Students learn what makes a black renaissance man

In hopes of educating students on concepts like professionalism and branding, Teach for America presented an event Tuesday, in the Rattler’s Den titled, “Iron Sharpens Iron: Becoming The Black Renaissance Man.”

Teach for America is a non-profit organization that enlist graduating seniors to work in low-income communities to strengthen the education equity gap. Teach for America is approaching their 25th anniversary and is rooted in providing children an excellent education.

Imani Jennings, an intern for Teach for America and junior business administration student, shared her outlook on the organization.

“Teach for America sponsored the event to nurture the student body while also exposing them to the possibilities of opportunities they can have to make a difference in this world,” Jennings said.

“We would like well-rounded leaders with the potential for making a change to join us in the fight against educational inequity.”

The event incorporated speakers campus-wide with organizations such as the Voices Poetry Group, the Omega Xi chapter of Alpha Kappa Psi Fraternity Incorporated and the Beta Nu chapter of Alpha Phi Alpha Fraternity Incorporated.

The organizations touched on topics like professionalism, personal or professional branding and respecting women.

Ferha Brhan, a senior business administration student, said the event struck a cord.

“It helped me gain a lot of insight within today’s society and about Teach for America and the opportunities it present for children and students who may be interested in teaching,” Brhan said.

The keynote speaker and an associate professor, Reginald Ellis, spoke on how mentorship has affected him in his lifetime. He believes that his mentors are the reason why he is so successful today.
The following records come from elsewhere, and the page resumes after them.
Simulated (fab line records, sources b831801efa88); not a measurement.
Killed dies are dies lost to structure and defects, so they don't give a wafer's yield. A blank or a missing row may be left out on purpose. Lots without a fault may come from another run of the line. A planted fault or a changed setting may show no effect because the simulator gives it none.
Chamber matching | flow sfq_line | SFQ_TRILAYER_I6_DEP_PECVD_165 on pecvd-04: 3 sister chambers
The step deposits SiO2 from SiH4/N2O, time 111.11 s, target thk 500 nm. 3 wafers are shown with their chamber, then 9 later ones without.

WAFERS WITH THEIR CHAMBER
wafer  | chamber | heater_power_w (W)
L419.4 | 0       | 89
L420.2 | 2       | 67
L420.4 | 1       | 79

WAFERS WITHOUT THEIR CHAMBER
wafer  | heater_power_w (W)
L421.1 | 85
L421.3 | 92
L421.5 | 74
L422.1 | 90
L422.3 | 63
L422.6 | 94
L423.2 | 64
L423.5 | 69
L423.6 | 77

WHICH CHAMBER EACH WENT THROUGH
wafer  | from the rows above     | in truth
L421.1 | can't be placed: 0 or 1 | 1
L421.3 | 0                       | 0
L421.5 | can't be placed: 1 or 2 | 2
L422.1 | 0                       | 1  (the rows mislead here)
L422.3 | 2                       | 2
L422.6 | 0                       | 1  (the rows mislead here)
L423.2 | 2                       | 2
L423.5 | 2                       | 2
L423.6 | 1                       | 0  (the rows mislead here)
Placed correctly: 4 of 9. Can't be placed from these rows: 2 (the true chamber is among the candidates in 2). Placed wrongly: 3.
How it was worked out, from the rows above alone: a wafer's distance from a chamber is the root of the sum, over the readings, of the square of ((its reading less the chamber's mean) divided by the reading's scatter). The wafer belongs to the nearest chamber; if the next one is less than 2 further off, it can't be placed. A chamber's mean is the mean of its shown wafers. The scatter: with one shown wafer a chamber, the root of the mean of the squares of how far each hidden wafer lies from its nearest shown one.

“It takes a man, to teach a man, how to be a man,” Ellis said.

Kandice Asbury and Imani Jennings along with their supervisor, Audrey Williamson, planned the entire event. Kandice and Imani also served as moderators for the event.

“We put on this event to teach students, especially black men, different tactics and tips for building a better personal brand, treating women with respect and elevating their professionalism,”  Jennings said.

Teach for America is an organization designated to shaping the lives and future opportunities of students.